The removal of Giles and Yates left Edwin Diaz. The 25-year-old was traded from the Mariners to the Mets in the offseason. In 2018, he was the best closer in baseball, saving 57 games, the most in the majors. Experiencing a stellar breakout year, he posted a 1.96 ERA, a 1.61 FIP, and a 0.791 WHIP.
His 2019 has been drastically different. Since going to the Mets, he’s posted a 5.05 ERA, 3.93 FIP, and 1.463 WHIP. His Hits/9, HR/9, and BB/9 have all risen dramatically, while the SO/9 has dropped. Despite the issues, the Red Sox emerged as the front-runners in the Diaz sweepstakes. Originally, Boston wanted to trade third base prospect, Bobby Dalbec. Then, reports emerged that the Mets wanted outfielder Andrew Benintendi. That was too high a price to pay. Boston reportedly witnessed one of Diaz’s outings, and unimpressed, the club decided to move on.
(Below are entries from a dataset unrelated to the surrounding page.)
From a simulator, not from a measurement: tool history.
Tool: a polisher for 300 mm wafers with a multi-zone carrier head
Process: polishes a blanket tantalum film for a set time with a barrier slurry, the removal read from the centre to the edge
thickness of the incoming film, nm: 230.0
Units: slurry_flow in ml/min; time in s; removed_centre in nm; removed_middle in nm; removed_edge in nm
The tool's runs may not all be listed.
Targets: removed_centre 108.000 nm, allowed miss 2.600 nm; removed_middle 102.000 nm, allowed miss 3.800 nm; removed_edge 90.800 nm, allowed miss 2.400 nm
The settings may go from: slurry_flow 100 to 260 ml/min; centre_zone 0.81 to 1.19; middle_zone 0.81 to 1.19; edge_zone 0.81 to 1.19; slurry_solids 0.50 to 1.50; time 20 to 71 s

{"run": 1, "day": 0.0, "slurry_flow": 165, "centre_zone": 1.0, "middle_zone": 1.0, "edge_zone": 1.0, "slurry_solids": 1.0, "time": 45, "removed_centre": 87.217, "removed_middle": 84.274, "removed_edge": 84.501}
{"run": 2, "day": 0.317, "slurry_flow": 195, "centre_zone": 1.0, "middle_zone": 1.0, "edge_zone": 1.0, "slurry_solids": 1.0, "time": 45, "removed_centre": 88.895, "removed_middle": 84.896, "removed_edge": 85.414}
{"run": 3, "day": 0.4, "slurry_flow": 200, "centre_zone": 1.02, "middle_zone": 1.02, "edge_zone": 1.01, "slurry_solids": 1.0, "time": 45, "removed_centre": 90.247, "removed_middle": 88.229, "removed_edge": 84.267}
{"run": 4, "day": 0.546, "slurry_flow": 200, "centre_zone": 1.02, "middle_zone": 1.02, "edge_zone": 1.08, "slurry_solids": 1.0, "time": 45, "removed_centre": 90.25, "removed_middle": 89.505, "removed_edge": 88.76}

The Trade Deadline Comes and Goes
With the closer market evidently barren, the Red Sox turned their attention to improving the bullpen in general. Several names, such as Andrew Chafin and Sam Dyson, were floated as possible targets. These guys weren’t overwhelmingly dominant, name-recognition type pitchers. Given Boston’s payroll situation and its depleted farm system, it’s likely that most of the guys the Red Sox looked at were just average, middle-of-the-pack relievers. Still, the relief core was in need of relief. If nothing else, having more hands on deck would’ve been a net positive. The Red Sox needed to move aggressively here. Instead, they walked away with nothing.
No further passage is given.